The Small Business Administration has removed the $5 million per borrower cap on its popular 7(a) loan guarantee program. But to take advantage of the change, you’ll need to diversify.
By Brandon Kochkodin, Forbes Staff
The golden ticket to buy a small business has always been a Small Business Administration 7(a) loan. But thanks to a recent and overlooked rule change, it just got even better, giving ambitious entrepreneurs a chance to build a diversified collection of small businesses–their own baby Berkshire Hathaways.
The 7(a) program was established in the same law that created the Small Business Administration (SBA) in 1953. The SBA provides a 75% guarantee on these loans, reducing the risk for lenders and thereby encouraging them to fund small businesses. The money can be used for working capital, equipment, real estate, or even to buy a business.
Business buyers love the SBA 7(a) program not only because it makes more loans available, but also because of its forgiving collateral requirements. Most of the time, a personal guarantee from the buyer is enough. Even better, borrowers often don’t need to put much, if any, money down. Repayment terms can stretch up to 25 years, making it a more affordable option than a standard bank loan that typically maxes out at just 10 years. The program has been a clear success. In fiscal 2024, 70,242 loans were approved, totaling $31.1 billion, with an average loan size of $443,097.
Now, the total volume of loans issued could skyrocket. That’s because in May 2023, the SBA significantly modifed the $5 million cap on total loan guarantees per business owner. Previously, borrowers were limited to $5 million in SBA-backed loans, whether for a single business or spread across multiple ventures. But the agency revamped this “affiliation rule” to allow borrowers to take out up to $5 million per business, as long as each business falls into a different subsector of the North American Industry Classification System (NAICS). With 96 subsectors available, this change opens the door for business owners with good credit and strong track records to expand their reach and diversify.
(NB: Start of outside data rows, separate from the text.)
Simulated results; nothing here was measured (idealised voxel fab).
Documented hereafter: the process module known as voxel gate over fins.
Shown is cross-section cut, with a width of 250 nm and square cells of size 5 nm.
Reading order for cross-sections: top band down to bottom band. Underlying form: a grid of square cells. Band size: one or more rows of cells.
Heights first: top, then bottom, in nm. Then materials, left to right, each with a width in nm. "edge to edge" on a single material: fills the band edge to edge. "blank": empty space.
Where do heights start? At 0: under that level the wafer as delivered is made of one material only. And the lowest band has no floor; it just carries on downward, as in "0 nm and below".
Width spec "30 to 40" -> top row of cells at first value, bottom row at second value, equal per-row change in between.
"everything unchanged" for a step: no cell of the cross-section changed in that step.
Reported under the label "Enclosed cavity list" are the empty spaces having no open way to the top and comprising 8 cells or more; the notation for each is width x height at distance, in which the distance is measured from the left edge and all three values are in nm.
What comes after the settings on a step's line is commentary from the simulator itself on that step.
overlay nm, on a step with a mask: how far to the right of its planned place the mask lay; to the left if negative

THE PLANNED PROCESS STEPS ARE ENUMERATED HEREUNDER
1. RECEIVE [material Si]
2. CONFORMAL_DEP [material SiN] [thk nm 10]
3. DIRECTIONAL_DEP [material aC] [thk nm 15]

According to an SBA official, the change was made to “reflect the Small Business Act’s definition of a small business, which states in part that a small business is independently owned and operated and which is not dominant in its field of operation.” Before this rule change, the SBA treated any businesses with common ownership as part of the same “field of operation,” regardless of industry. For example, if someone owned a dry cleaner, a restaurant, and a dental office, they were all grouped together to determine the total loan size, according to the SBA official.
The change may have brought the SBA’s lending criteria better into line with the Small Business Act, but it was still a dramatic move given that the SBA had been grouping businesses with common ownership together for seven decades.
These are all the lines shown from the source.